Observability & APM
Monitor your applications with distributed tracing, metrics, and logging. The Alternate Futures Observability platform provides full APM (Application Performance Monitoring) capabilities for your deployed services.
Overview
The observability platform enables you to:
- Traces - Track requests as they flow through your distributed systems
- Metrics - Collect and query performance metrics
- Logs - Centralized logging with search capabilities
- Service Maps - Visualize dependencies between services
- Usage Analytics - Monitor ingestion and costs
Architecture
┌─────────────────────────────────────────────────────────────────┐
│ Your Applications │
│ (AF Functions, Node.js, Python, Go, etc.) │
└─────────────────────────┬───────────────────────────────────────┘
│ OTLP (OpenTelemetry Protocol)
│ + X-AF-Project-ID header
▼
┌─────────────────────────────────────────────────────────────────┐
│ OTEL Collector │
│ - Multi-tenant routing │
│ - Sampling & filtering │
│ - Data transformation │
└──────────┬──────────────────────────────────────────────────────┘
│
▼
┌─────────────────────────────────────────────────────────────────┐
│ ClickHouse Storage │
│ - Traces, Metrics, Logs │
│ - Per-project partitioning │
│ - Configurable retention │
└──────────┬──────────────────────────────────────────────────────┘
│
▼
┌─────────────────────────────────────────────────────────────────┐
│ Query via SDK, CLI, or GraphQL API │
└─────────────────────────────────────────────────────────────────┘Quick Start
1. Install the SDK with OpenTelemetry
npm install @alternatefutures/sdk \
@opentelemetry/api \
@opentelemetry/sdk-node \
@opentelemetry/auto-instrumentations-node \
@opentelemetry/exporter-trace-otlp-http \
@opentelemetry/exporter-metrics-otlp-http \
@opentelemetry/exporter-logs-otlp-http2. Initialize Instrumentation
Create an instrumentation.ts file that runs before your application:
// instrumentation.ts
import { initInstrumentation } from '@alternatefutures/sdk/instrumentation';
const sdk = await initInstrumentation({
projectId: 'your-project-id',
projectSlug: 'your-project-slug',
serviceName: 'my-api-service',
});
// Graceful shutdown
process.on('SIGTERM', async () => {
await sdk.shutdown();
process.exit(0);
});3. Run Your Application
# Node.js 18+
node --import ./instrumentation.ts ./app.ts
# Or with ts-node
node -r ts-node/register --import ./instrumentation.ts ./app.tsThat's it! Your application is now sending traces, metrics, and logs to the Alternate Futures platform.
Instrumentation Setup
Node.js Auto-Instrumentation
The SDK provides automatic instrumentation for common Node.js libraries:
import { initInstrumentation } from '@alternatefutures/sdk/instrumentation';
const sdk = await initInstrumentation({
// Required
projectId: process.env.AF_PROJECT_ID!,
projectSlug: process.env.AF_PROJECT_SLUG!,
serviceName: 'api-gateway',
// Optional
serviceVersion: '1.0.0',
environment: 'production',
// OTEL endpoint (defaults to Alternate Futures collector)

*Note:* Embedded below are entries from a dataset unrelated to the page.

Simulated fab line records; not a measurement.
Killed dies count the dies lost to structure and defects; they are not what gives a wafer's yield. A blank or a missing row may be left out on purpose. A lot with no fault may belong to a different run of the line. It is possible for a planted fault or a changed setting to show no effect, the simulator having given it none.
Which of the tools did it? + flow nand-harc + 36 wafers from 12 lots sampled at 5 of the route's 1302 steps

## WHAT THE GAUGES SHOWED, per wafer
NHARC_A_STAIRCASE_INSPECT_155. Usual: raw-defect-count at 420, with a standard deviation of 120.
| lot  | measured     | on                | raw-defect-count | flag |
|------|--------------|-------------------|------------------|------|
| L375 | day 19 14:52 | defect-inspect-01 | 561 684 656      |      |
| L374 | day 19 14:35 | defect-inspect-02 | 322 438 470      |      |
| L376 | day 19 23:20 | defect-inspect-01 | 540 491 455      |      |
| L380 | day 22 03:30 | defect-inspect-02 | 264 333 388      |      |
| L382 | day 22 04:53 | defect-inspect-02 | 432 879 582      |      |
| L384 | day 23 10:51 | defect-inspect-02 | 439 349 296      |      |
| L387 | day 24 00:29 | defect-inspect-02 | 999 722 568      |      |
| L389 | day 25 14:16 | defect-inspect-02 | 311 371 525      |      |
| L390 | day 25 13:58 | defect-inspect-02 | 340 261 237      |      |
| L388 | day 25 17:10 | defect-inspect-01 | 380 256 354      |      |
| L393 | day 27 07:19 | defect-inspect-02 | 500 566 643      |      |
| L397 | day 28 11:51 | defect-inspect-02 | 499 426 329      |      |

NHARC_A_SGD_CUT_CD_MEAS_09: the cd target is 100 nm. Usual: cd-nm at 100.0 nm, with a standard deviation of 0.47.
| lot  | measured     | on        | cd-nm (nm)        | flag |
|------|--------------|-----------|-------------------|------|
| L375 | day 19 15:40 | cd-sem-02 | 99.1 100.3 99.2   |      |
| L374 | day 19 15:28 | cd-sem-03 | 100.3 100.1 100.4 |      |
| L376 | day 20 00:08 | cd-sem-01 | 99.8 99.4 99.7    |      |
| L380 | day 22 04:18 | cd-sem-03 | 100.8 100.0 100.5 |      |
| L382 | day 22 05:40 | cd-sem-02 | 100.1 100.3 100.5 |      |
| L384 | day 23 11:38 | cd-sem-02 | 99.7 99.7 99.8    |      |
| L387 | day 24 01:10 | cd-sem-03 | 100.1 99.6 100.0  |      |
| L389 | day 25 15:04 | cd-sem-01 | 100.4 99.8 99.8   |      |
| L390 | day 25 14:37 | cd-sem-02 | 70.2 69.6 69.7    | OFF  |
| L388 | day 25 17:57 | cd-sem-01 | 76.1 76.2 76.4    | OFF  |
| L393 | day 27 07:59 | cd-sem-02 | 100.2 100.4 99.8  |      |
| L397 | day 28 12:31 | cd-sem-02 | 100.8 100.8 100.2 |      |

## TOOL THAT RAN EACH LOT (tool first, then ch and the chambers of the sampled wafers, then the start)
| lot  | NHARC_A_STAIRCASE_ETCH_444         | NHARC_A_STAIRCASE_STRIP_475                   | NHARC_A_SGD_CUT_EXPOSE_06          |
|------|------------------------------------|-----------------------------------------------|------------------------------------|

otlpEndpoint: 'https://otel.alternatefutures.ai',
// Custom resource attributes
resourceAttributes: {
'deployment.region': 'us-east-1',
'team.name': 'platform',
},
// Configure auto-instrumentations
instrumentationConfig: {
'@opentelemetry/instrumentation-http': {
ignoreIncomingPaths: ['/health', '/ready'],
},
},
});Automatically instrumented libraries:
- HTTP/HTTPS requests (incoming and outgoing)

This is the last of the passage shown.